Dr. Susan Dumais, principal researcher and manager of the Context, Learning and User Experience for Search (CLUES) Group at Microsoft Research, will present a talk at the University of North Carolina at Chapel Hill's School of Information and Library Science (SILS) on Tuesday, March 16, 2010.
The presentation, which is titled, "The Web Changes Everything: Understanding and Supporting People in Dynamic Information Environments" is free and open to the public. It will take place in room 307 of Manning Hall from 2:00 - 3:15 p.m.
Abstract
The Web is a dynamic, ever-changing collection of information, yet most of the tools that we have for interacting with Web content, such as browsers and search engines, focus on a single snapshot of the information. In this talk, Dumais will present descriptive analyses of how Web content changes over time, how people re-visit Web pages over time and how re-visitation patterns are influenced by user intent and changes in content. These results have implications for browser and site design, search algorithms, and crawling. Dumais will describe a new prototype that supports people in understanding how information they interact with changes over time, by highlighting how a Web page has changed since your last visit. Finally, she will describe a new retrieval model that represents and use features about the temporal evolution of web pages to improve ranking and inform crawl policy.
About Susan Dumais
Susan Dumais is a principal researcher and manager of the Context, Learning and User Experience for Search (CLUES) Group at Microsoft Research. She has been at Microsoft Research since 1997 and has published widely in the areas of human-computer interaction and information retrieval. Her current research focuses on personal information management, user modeling and personalization, novel interfaces for interactive retrieval and implicit measures of user interest and activity. She has worked closely with several Microsoft groups (Bing, Windows Desktop Search, Live Search, SharePoint Portal Server and Office Online Help) on search-related innovations. Prior to joining Microsoft Research, she was at Bellcore and Bell Labs for many years, where she worked on Latent Semantic Indexing (a statistical method for concept-based retrieval), combining search and navigation, individual differences, and organizational impacts of new technology.

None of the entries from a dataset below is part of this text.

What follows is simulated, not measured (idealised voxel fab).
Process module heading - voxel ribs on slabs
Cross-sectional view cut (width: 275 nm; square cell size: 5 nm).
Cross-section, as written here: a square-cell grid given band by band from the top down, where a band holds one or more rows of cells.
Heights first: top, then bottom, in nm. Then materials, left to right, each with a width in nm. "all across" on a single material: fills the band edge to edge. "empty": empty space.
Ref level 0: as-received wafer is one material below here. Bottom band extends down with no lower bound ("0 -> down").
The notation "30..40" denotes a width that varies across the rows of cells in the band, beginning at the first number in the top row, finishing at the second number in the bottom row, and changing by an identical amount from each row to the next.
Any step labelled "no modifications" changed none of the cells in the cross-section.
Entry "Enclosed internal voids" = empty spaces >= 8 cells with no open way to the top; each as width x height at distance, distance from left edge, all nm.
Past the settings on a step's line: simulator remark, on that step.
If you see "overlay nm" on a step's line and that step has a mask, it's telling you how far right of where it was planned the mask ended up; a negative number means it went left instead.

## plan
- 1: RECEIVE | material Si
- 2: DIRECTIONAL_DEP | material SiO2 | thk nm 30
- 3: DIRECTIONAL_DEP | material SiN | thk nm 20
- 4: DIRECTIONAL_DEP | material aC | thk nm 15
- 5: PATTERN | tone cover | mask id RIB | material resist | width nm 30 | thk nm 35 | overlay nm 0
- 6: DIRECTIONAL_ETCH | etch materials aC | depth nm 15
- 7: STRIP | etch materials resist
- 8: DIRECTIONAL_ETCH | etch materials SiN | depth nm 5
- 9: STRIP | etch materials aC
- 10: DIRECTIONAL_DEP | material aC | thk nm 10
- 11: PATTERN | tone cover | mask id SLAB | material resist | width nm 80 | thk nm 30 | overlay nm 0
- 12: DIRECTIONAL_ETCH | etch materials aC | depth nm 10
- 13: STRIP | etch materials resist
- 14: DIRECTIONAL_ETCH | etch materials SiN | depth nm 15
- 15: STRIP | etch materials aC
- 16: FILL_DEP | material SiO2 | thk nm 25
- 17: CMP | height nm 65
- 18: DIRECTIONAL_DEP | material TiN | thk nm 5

Dumais has published more than 200 articles in the fields of information science, human-computer interaction, and cognitive science, and holds several patents on novel retrieval algorithms and interfaces. She is past-chair of ACM's Special Interest Group in Information Retrieval (SIGIR), and served on the NRC Committee on Computing and Communications Research to Enable Better Use of Information Technology in Digital Government and the NRC Board on Assessment of NIST Programs. She is on the editorial boards of ACM: Transactions on Information Systems, ACM: Transactions on Human Computer Interaction, Human Computer Interaction, Information Processing and Management, Information Retrieval, New Review of Hypermedia and Multimedia, and the Annual Review of Information Science and Technology. She is an associate editor for the first and second editions of the Handbook of Applied Cognition, and serves on program committees for several conferences. She was elected to the CHI Academy in 2005, an ACM Fellow in 2006, and received the SIGIR Gerard Salton Award for Lifetime Achievement in 2009.
Dumais is an adjunct professor in the Information School at the University of Washington, and has been a visiting faculty member at Stevens Institute of Technology, New York University and the University of Chicago.